One more Ogunquit image today before I move on to a different subject. Due to a lackluster sky most of the day, I spent a fair amount of time photographing the small details of the various boats that are found in Perkins Cove. This particular oar caught my eye, and I worked through a variety of different compositions before settling on this one. By rotating the image a bit I was able to get the oar straight and the rest of the boat at an angle for a somewhat abstract view of this nautical scene.
My trip to Ogunquit a few weeks ago was quite the full day. I started with a sunrise shoot along the Marginal Way, helped teach a photography workshop during the afternoon, and then ended the day with a photo walk with workshop participants to Perkins Cove and back at sunset. It was exhausting, but a lot of fun. I also came home with a few images I like, which is always a nice thing.
This was one of the last images I took that day and shows the full moon rising over the Atlantic and the cliffs of the Marginal Way. And yes, the moon was this red color due to some haze in the atmosphere as it rose above the horizon. I chose a telephoto lens to compress the scene and get the moon as big as possible in the shot. It was a beautiful way to end the day.
While most people (myself included) typically aim their cameras at the iconic Motif #1 while shooting at Rockport Harbor, the view in the other direction ain’t so bad either. This was taken a few weeks ago on the night that Rockport held it’s first ever public fireworks display. I’m saving the images from that for later this week.
Today’s image was taken along the Marginal Way in Ogunquit, ME. As I mentioned the other day, Bob Lussier and I were there last week to help a friend teach a photography workshop. It started in the afternoon, but I decided to head up early to do some sunrise shooting and spend the whole day. I was once again treated with another cloudless sunrise, so I decided to minimize the sky as much as possible, and play with some long exposures of the gentle waves over the rocks.
While the easiest reaction when seeing these towers of rocks and stones is to think that of aliens were here, it was pointed out to us that these are actually called wishing stones. You’ll see them sporadically along parts of the Marginal Way in Ogunquit, ME, that is until you come across this one particular section where there are literally hundreds of these towers. So many I was sure I would inadvertantly knock one over just by walking around.
Bob Lussier and I were in Ogunquit earlier this week to help a friend teach a photography workshop, and these structures were the perfect place to discuss composition, depth of field, etc. with the workshop participants. We of course had to grab some shots for ourselves too, and this is one of my favorites. We were shooting these during the middle of the day, so a black & white conversion seemed appropriate.
Make a wish.
Another sunset, another image from Gloucester. This is part of Wingaersheek Beach which is located in the western part of Gloucester. It runs along the Annisquam River and Ipswich Bay, and is a great family beach. There’s a sandbar off the beach that’s exposed at low tide, allowing you to walk hundreds of yards out. And large rocks like these can be found at one end of the beach, which provide beautiful tide pools as the tide comes in and out. It’s definitely one of my favorite local beaches.

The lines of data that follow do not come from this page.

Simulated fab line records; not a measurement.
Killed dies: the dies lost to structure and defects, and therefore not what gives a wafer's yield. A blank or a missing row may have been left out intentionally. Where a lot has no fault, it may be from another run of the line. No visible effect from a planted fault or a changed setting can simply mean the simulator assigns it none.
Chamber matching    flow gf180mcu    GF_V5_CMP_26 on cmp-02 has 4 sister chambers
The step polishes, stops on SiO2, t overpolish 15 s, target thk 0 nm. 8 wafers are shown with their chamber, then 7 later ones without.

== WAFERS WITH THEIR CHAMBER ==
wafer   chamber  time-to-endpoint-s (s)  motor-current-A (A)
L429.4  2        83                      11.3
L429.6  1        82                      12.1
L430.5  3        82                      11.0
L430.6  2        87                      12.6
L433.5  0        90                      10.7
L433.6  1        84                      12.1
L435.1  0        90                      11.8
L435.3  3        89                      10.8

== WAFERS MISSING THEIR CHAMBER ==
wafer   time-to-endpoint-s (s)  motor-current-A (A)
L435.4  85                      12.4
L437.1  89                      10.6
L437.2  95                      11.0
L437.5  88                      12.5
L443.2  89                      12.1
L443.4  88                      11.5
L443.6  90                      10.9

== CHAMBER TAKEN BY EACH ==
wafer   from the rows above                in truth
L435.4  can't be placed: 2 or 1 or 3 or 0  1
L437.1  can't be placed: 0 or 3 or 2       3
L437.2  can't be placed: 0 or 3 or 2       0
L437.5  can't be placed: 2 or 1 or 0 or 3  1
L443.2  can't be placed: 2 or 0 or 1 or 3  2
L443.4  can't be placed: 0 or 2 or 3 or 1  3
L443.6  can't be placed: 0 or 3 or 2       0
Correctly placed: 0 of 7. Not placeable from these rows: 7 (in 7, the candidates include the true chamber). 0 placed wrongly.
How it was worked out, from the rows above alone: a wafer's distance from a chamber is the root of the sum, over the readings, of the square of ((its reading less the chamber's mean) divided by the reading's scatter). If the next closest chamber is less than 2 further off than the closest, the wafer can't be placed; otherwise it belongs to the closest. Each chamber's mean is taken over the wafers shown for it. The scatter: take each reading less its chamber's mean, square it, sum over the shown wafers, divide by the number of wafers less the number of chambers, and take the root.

Today’s image is from Salem Willows Park in Salem, MA. I took this shot about a year ago, and although the color was good, it just wasn’t working so I had left it for dead in the caverns of my Lightroom catalog. That is until last night. I was looking for something to post for today, and came across this series of images. When I looked closely at this particular one, I saw a composition that merely required some cropping and cloning that I hadn’t envisioned when I first took the shot.
Sometimes I find it just as rewarding to repurpose an old image as it is producing a new one.
Yes, I’m posting another image of Eastern Point Light in Gloucester. I can’t help it. And I’ll probably keep doing it. This is such a photogenic lighthouse with limitless compositional possibilities, and I love getting up there to photograph it. In particular, I really enjoy shooting from this side of it, where there are so many rocks and tide pools that you can use as a foreground interest or leading line to the lighthouse.